WCHA unanimously approves adding Alabama-Huntsville for 2013-14 season

Alabama-Huntsville’s long drive for conference affiliation ended Thursday when the WCHA voted unanimously to admit the Chargers to the league, with the move coming at least in part next season.

The Chargers have been an independent since College Hockey America folded after the 2009-10 season, and it appeared at one point that the 2011-12 season would be their last. A grass-roots effort helped restore the team’s varsity status while it pursued a new conference.

Also see

From the Press Box Blog: The meaning and the messages from the WCHA’s addition of Alabama-Huntsville

Timeline: College hockey conferences through the years

Alabama-Huntsville team page

Now that it also has that in place, it’s thinking big.

“While we realize it’s going to be very difficult and very challenging, we want to win the WCHA,” athletic director E.J. Brophy said Thursday night. “We want to go to the NCAA tournament. We want to go deep into the NCAA tournament. I don’t really believe in five-year plans or three-year plans. I believe in winning now.”

The WCHA will make a “good faith effort” to make the Chargers full members with a 28-game league schedule next season, commissioner Bruce McLeod said. But he estimated that league schedules were 95 percent done for 2013-14, making it a difficult proposition to work things out.

If a full schedule isn’t possible, the WCHA can offer UAH some games against league teams next season and the 10th spot in the playoffs, much as it did for Minnesota State before it gained full league membership in 1999.

The WCHA and Alabama-Huntsville also still have to finalize details for travel subsidies that the Chargers will pay to league teams visiting Huntsville. Alaska-Anchorage has had a similar arrangement since joining the league in 1993 and Alaska will as well when it becomes a member next season.

“We were asked to provide a subsidy to schools,” Brophy said. “We felt that was very fair.”

The WCHA is losing Minnesota and Wisconsin to the Big Ten and six others to the National Collegiate Hockey Conference next season. It is picking up five members from the dissolving CCHA and will be a 10-team league with the addition of Alabama-Huntsville.

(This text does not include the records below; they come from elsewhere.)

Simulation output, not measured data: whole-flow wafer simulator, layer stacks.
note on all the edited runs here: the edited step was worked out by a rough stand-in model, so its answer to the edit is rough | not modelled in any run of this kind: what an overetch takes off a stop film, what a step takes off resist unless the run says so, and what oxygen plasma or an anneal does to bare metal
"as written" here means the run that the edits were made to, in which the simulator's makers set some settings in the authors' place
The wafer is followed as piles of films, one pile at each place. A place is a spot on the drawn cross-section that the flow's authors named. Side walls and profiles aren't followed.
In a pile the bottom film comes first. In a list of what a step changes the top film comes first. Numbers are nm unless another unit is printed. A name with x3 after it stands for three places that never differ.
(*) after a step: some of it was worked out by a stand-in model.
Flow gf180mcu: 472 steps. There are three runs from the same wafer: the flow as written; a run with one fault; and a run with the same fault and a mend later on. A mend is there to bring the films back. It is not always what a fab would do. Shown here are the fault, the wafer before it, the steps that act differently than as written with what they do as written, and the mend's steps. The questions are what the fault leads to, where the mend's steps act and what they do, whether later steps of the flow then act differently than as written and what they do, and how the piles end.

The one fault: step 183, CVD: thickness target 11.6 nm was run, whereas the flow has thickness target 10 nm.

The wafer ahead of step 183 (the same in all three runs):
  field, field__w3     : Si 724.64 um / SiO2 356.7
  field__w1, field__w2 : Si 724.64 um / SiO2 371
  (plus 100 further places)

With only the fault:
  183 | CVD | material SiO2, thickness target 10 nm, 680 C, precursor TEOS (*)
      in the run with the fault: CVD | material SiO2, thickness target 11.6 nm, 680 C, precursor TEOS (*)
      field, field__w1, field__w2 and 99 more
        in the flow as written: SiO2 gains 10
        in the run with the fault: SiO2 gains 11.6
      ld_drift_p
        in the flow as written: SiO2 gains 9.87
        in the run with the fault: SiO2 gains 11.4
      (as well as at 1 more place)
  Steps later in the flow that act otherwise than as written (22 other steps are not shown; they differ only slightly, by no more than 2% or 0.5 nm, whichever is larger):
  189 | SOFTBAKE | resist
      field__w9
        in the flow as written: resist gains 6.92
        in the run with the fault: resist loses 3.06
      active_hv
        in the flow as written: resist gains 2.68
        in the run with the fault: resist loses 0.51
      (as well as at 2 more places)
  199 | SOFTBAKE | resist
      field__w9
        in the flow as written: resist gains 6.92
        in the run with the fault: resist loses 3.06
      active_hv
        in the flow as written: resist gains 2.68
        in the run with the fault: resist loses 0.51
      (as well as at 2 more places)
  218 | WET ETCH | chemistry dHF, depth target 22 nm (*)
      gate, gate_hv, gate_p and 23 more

An Alabama-Huntsville group made a presentation to the WCHA at league meetings Thursday morning connected to the NCAA Convention near Dallas. Presidents from league schools asked the UAH representatives — Brophy, president Robert Altenkirch and faculty athletic representative Brent Wren — to return in the afternoon, when they made a formal invitation. UAH accepted on the spot.

“It’s just a really big day for everybody that is involved now or has ever been involved with our hockey program,” Brophy said. “For us to be admitted into the WCHA is just a real windfall for us.”